There is a need therefore, for an improved automated method for communicating with individuals that increases the individuals' interest in the communication and the likelihood of a desirable response to the communication.
In accordance with the present invention, a method is provided for making individualized communications, comprising:
a) providing one or more images including each of a plurality of individuals;
b) automatically extracting one or more individual appearance attributes for each of the individuals from the image including the individual;
b) providing a communication that is generic to the individuals;
c) using a processor to make an individualized communication for each of the individuals by modifying the generic communication in accordance with the one or more individual appearance attributes associated with the individual; and
d) communicating the individualized communication to a corresponding individual.
The present invention provides an improved automated method for communicating with individuals that increases the individuals' interest in the communication and the likelihood of a desirable response to the communication.
These, and other, aspects of the present invention will be better appreciated and understood when considered in conjunction with the following description and the accompanying drawings. It should be understood, however, that the following description, while indicating preferred embodiments of the present invention and numerous specific details thereof, is given by way of illustration and not of limitation. For example, the summary descriptions above are not meant to describe individual separate embodiments whose elements are not interchangeable. In fact, many of the elements described as related to a particular embodiment can be used together with and interchanged with, elements of other described embodiments. Many changes and modifications can be made within the scope of the present invention without departing from the spirit thereof, and the invention includes all such modifications. The figures below are not intended to be drawn to any precise scale with respect to relative size, angular relationship, or relative position or to any combinational relationship with respect to interchangeability, substitution, or representation of an actual implementation.
According to various embodiments of the present invention and referring to FIG. 1, a method of making individualized communications includes providing one or more images including each of a plurality of individuals in step 500. One or more individual appearance attributes are automatically extracted for each of the individuals from the image including the individual in step 505. A communication that is generic to the individuals is provided in step 510. In step 515, a processor (for example as found in a computer or a portable computing device, such as a mobile phone) is used to make an individualized communication for each of the individuals by modifying the generic communication in accordance with the one or more individual appearance attributes corresponding to the individual. The individualized communication is then communicated to a corresponding individual in step 520.

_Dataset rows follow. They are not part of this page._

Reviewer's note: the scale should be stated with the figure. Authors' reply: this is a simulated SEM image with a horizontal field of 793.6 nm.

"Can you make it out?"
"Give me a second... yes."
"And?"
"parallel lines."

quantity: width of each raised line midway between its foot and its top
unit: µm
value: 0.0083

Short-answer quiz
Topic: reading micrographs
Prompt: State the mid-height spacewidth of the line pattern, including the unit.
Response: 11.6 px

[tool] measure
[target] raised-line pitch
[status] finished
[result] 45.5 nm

Individual appearance attributes include information descriptive of an individual that can be represented in the visual form or inferred from an image of the individual, and therefore conveyed via facial features, complexion, hair color, eye color, specific clothing and clothing style, visible characteristic accessories, such as jewelry and eyewear, gait, gestures, body build as well as inferred weight, age, gender, race, and ethnicity.
The notion of individual appearance attributes can be generalized to include attributes of other modalities descriptive of an individual, such as, for example, voice, vocalization, a manner of speech, accent, and captured via a multimodal representation of the individual in a multimedia item. In the above example, the attributes of voice, vocalization are captured and communicated via recording, transmitting and playing sound. However, other modalities can also be used in the systems that provide the capability of capturing and communicating modalities, such as tactile modality and smell. In these cases, individual attributes that characterize the individual in tactile modality and smell must be extracted from the multimodal representation of the corresponding individual in the multimedia item and used to modify the multimodal generic communication which includes those modalities. Examples of individual attributes related to smell can include user's favorite and frequently used fragrances, or smells of favorite food. Tactile attributes can capture the surface properties of frequently touched personal items, such as for example, the wheel of the user's vehicle, a key ring, a wallet, or a smart phone.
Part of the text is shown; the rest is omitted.